K&L Gates chief blasts Norton Rose’s ‘Noah’s ark’ mergers

The chairman of US firm K&L Gates Peter Kalis has slammed yesterday’s three-way merger between Norton Rose, Canadian firm Ogilvy Renault and South Africa’s Deneys Reitz.

Peter Kalis
Peter Kalis

Kalis, whose firm topped $1bn in revenue last year following a succession of mergers, claimed the Norton Rose deal was closer to an “arrangement” and not a merger in the true sense.

“There has been a recent spate of ‘Noah’s Ark’ mergers: two CEOs, two partnerships, two profit pools, two accounting systems, two operations centres, all with a single flag flying above the Ark,” said Kalis. “Apparently Noah must now accommodate them coming aboard three by three. I wonder what clients think of this since few of them, with good reason, embrace Noah’s methodology in their own organisations and since all of them expect seamless integration among their global law firms.”

Kalis claimed the Norton Rose deal was the latest in a recent string of deals including those between Hogan & Hartson and Lovells,Sonnenschein Nath & Rosenthal and Denton Wilde Sapte and Squire Sanders & Dempsey and Hammonds, in which the firms did not fully share profits from day one and which were therefore not true mergers.

“A merger is when two become one, not when two become two,” added Kalis. “Language is important, and I’d suggest that the most effective language is that which aligns with the facts. [These are] simply ‘arrangements’.”

Yesterday’s deals, set to go live on 1 June 2011, will see Norton Rose’s enlarged group become a top 10 global practice by number of lawyers with combined revenues of more than $1bn (£660m) with 38 offices globally and more than 750 partners.

Norton Rose chief executive Peter Martyr dismissed Kalis’s comments, claiming the Swiss Verein-structured deal represented considerably more than an association or a joint venture.

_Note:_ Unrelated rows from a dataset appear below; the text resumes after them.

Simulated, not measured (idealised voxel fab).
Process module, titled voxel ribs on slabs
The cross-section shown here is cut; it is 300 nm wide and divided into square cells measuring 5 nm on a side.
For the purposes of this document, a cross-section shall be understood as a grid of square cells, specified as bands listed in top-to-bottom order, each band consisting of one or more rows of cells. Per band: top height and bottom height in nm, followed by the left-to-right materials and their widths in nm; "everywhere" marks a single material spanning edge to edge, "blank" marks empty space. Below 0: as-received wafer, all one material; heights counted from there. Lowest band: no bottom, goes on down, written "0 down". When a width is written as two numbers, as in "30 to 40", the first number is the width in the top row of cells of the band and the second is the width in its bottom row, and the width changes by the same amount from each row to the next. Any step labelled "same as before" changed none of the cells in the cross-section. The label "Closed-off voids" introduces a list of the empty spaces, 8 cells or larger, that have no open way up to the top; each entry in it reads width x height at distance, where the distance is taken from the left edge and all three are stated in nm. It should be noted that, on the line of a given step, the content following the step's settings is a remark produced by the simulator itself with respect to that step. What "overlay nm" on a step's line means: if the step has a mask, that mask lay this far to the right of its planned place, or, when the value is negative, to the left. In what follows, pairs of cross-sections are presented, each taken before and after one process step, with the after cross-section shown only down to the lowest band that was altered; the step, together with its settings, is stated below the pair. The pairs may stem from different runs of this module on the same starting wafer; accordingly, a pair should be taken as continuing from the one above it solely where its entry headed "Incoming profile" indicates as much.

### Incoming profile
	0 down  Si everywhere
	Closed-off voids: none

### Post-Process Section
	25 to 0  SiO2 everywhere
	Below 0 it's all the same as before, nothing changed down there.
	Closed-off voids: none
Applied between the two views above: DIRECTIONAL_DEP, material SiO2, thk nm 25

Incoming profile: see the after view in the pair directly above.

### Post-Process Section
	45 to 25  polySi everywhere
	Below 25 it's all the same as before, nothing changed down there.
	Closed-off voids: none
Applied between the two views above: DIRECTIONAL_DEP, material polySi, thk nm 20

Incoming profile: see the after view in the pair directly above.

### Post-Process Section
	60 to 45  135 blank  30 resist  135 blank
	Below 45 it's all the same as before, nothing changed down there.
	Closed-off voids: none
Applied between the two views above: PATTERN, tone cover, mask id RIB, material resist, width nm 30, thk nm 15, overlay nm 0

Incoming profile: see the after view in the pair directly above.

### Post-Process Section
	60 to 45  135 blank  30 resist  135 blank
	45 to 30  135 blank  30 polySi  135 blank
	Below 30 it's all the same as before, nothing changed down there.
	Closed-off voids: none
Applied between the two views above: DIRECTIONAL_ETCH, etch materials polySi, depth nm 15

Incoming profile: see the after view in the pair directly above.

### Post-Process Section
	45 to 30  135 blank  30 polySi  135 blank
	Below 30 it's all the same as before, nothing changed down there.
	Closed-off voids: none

“This is the only way you can really do it to get two businesses together with different equity structures, currency issues and different profitabilities,” said Martyr. “You could wait until there was parity but that wouldn’t allow you to reach your strategic goals. In this deal we’re really nailed together, we behave as one.”

Martyr added that the new additions to the Norton Rose group would have “common systems, management, name, strategy, resources and one CEO”.

“The only thing we’re not doing on day one is splitting the pre-existing profit pools,” added Martyr. “This comment displays either a lack of understanding of our deal or is a person with their head in the sand.”